Stepped up enforcement over the past year has led to nearly double the number of arrests for immigration-related violations, according to statistics released by the Immigration Department on Monday.
Deputy Chief Immigration Officer Gary Wong said 198 arrests were made between July 2010 and June 2011 – up from 108 the previous year.
The arrests covered 14 types of offences, including overstaying (103 arrests) and illegal landing (7 arrests).
The increase in arrests does not include an immigration-related amnesty programme in July 2010 that saw 87 people voluntarily depart from Cayman. Most of them had been overstaying – one person had done so for 12 years.
Mr. Wong said employers were not exempt from enforcement measures. During the past year, 50 employers were charged for immigration offences while others were warned for various offences.
Also, 15 people were charged with employing foreign nationals without permits, while four others were arrested for causing an individual to overstay.
A breakdown of nationalities of those who were arrested shows that more than half of the offenders were Jamaican, while other top-offending nationalities were Honduras, Canada, the Cayman Islands, the Philippines, Cuba and the United States. The majority of those arrested chose to pay monetary penalties rather than go to court, immigration officials said. As a result, the immigration enforcement unit collected more than $175,000.
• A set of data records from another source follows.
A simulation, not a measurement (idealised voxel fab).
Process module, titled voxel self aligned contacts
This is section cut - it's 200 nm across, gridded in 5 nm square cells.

Offences such as illegal landing saw all those involved prosecuted in court. Boats and other items used for committing such immigration offences were ordered forfeited to the crown, immigration officers said.
The area of illegal migration also resulted in 40 Cuban migrants being intercepted between July 2010 and June 2011. That was the largest number since 2008, when 207 persons were found in Cayman Islands waters.
“We are continuously working with other agencies to control the criminal element by targeting and prosecuting those who land illegally, or attempt to do so”, said Linda Evans, Chief Immigration Officer.